I was traveling for work most of last week, so it’s taken a few days (plus a really relaxing weekend) to feel like I’m caught back up on life. After five days crossing Thailand from East-to-West, I had my fill of amazing Thai food. I met a water buffalo in Sukothai, saw a sunset over Myanmar, and realized just how beautiful and diverse this country is.
I came home wanting homemade baked goods. Homemade baked goods with pumpkin – to be more precise. A few weeks ago I found this Pumpkin Cider Bread that was originally published in Gourmet magazine in 1991, and bookmarked it for the season’s first can of pumpkin. The recipe was only a paragraph long – came together in one bowl and, according to reviewers, stayed moist and soft for days after baking. Sounded pretty perfect.
And it was. I think that this may be the best pumpkin bread I’ve ever had.

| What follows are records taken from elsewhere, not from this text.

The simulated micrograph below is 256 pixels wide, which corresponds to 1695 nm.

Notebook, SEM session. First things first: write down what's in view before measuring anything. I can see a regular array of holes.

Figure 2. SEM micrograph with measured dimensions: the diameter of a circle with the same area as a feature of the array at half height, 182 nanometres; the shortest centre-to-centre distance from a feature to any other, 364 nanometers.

I only ran into one issue when I bought something called “apple cider” at my local grocery store…
…only to get home and discover that it was just apple juice mixed with pomegranate juice.
I scrapped the apple cider altogether and used plain apple juice with great results. The only time-consuming aspect of the recipe calls for you to reduce the apple cider (or juice, if you live in Thailand) on the stovetop, but it’s worth taking that extra step. It concentrates the flavor down and is a sweet, fruity complement to the pumpkin.
- 1 cup apple cider
- 1 cup canned pumpkin purée
- 2 large eggs
- ¼ cup vegetable oil
- ¾ cup firmly packed light brown sugar
- 2 tablespoons freshly grated orange zest
- 2 cups all-purpose flour
- 2 teaspoons baking powder
- ½ teaspoon salt
- ¼ teaspoon baking soda
- ¼ teaspoon ground mace
- ¼ teaspoon cinnamon
- ⅛ teaspoon ground cloves
- Preheat the oven to 350°F. Generously grease an 8½-by 4½-inch loaf pan with butter.
- In a saucepan boil the cider until it is reduced to about ¼ cup and let it cool. In a bowl whisk together well the pumpkin purée, the eggs, the oil, the brown sugar, the zest, and the reduced cider. Into the bowl sift together the flour, the baking powder, the salt, the baking soda, the mace, the cinnamon, and the cloves, and stir the batter until it is just combined. Transfer the batter to the prepared loaf pan and bake for 45-60 minutes, or until a tester comes out clean. (Note: Check the bread at about 35 minutes and cover with foil for the remainder of baking time if the surface has begun to brown.) Let the bread cool in the pan before serving.